Relatives of passengers on the missing Malaysia Airlines jet MH370 gathered at a temple in Beijing to mark the six-month anniversary of its disappearance, as a small band of plainclothes police pressured them to disperse.

While the family members ostensibly gathered on Monday morning to pray for their relatives, the meeting quickly turned into a demonstration.

The family members, most of them elderly, stood in a cluster at the gates of the Lama Temple in central Beijing, wearing T-shirts that read "pray for MH370 to peacefully return home". Many of them sobbed and one man recited poems he had written since the plane vanished. Only a few minutes into the demonstration, plainclothes security officers broke through a ring of camera-wielding journalists and shouted for him to stop.

Eventually, they succeeded in subduing the crowd, shoving the journalists away and dragging women by the wrists. "Where are our children?" cried one woman. "Mum and dad are waiting for you!" cried another.

"I think Malaysia Airlines and the Malaysian government are cheating people – and while the whole world is watching, nobody will tell us anything," Dai Shuqin, 61, whose sister was on the plane, said before the demonstration. "We don't know if [Chinese president] Xi Jinping knows anything or not, but if he does know something, we hope he'll tell us."

Victims of perceived injustice in China have few formal channels to air their grievances – the country's media and courts are controlled by the government, there are few civil society groups and so many family members of Chinese passengers have turned to protests, online posts and uncensored foreign media to make themselves heard.

Some family members say that authorities have begun to treat them like dissidents. In July, police detained about 30 family members, including two young children, for attempting to sleep at a MH370 relatives support centre, Dai said, despite permission from centre staff to do so. At least two family members were beaten in detention, she said.

"It makes me so sad that they'd treat us this way, because we haven't done anything illegal," said Bian Liangwei, a 26-year-old resident of neighbouring Hebei province, whose older brother was on the flight. Bian said that he and other relatives have written to the Malaysian and Chinese governments, to the airline, even to the United Nations, in their quest for information. Local lawyers have refused to help them because of "issues with international law", and domestic journalists have been barred from writing extensively about their plight.

Bian said the airline had offered the families of passengers USD $50,000 (about £30,000) each in compensation. Most families have refused the offer. "All we care about is getting back our relatives," Bian said. "Without any proof that they're dead, we can only assume they're still alive."
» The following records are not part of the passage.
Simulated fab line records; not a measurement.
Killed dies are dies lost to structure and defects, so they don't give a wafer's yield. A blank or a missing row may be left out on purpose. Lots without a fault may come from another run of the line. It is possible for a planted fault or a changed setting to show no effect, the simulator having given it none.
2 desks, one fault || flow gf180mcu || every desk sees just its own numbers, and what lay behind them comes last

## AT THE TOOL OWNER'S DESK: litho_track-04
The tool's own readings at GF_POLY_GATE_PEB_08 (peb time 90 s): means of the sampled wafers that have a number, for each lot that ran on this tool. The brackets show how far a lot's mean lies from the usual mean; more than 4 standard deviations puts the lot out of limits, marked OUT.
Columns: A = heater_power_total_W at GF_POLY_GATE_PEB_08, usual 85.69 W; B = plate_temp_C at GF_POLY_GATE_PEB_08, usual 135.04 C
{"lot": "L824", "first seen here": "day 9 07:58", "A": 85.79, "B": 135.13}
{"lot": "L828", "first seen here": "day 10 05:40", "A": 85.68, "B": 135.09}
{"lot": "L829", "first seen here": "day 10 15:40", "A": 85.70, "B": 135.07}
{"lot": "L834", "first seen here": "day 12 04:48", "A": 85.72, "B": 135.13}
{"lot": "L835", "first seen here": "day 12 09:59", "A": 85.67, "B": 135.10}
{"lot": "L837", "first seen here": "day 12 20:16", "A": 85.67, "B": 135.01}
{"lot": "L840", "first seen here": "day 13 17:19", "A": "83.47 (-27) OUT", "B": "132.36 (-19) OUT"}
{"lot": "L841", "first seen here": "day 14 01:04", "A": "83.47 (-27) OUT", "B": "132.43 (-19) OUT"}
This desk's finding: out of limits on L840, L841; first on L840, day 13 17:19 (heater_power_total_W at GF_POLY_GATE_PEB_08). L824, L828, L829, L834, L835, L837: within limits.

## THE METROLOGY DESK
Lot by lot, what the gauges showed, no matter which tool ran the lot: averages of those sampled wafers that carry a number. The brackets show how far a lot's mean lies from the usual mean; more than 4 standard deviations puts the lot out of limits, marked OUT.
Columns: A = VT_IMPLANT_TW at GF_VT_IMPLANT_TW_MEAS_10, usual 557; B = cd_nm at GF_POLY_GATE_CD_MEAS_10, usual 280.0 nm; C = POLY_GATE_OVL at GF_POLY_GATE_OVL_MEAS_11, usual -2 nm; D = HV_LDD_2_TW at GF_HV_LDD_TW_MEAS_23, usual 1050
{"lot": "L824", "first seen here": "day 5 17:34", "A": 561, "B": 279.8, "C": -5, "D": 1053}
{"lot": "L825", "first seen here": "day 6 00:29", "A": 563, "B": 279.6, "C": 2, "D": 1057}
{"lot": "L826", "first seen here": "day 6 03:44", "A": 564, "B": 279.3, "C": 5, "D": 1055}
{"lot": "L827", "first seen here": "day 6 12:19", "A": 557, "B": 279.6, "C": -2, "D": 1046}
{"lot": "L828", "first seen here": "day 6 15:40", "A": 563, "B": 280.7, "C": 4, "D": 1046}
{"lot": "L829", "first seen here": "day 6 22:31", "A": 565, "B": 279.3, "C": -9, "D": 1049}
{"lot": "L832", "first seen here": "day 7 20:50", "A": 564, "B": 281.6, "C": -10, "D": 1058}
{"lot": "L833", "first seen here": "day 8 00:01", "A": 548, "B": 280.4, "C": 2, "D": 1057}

No trace of MH370 has been found since the Boeing 777 became unresponsive and veered off course while travelling from Kuala Lumpur to Beijing on 8 March with 239 passengers and crew on board, 154 of them Chinese. International investigators have used satellite information to narrow the search area down to a 60,000 square kilometre area of the Indian Ocean west of Australia. Investigators suspect that the plane may have been deliberately diverted – yet even if they find the wreckage, they say, it has been underwater for so long that it may not reveal what caused the greatest aviation mystery in recent history.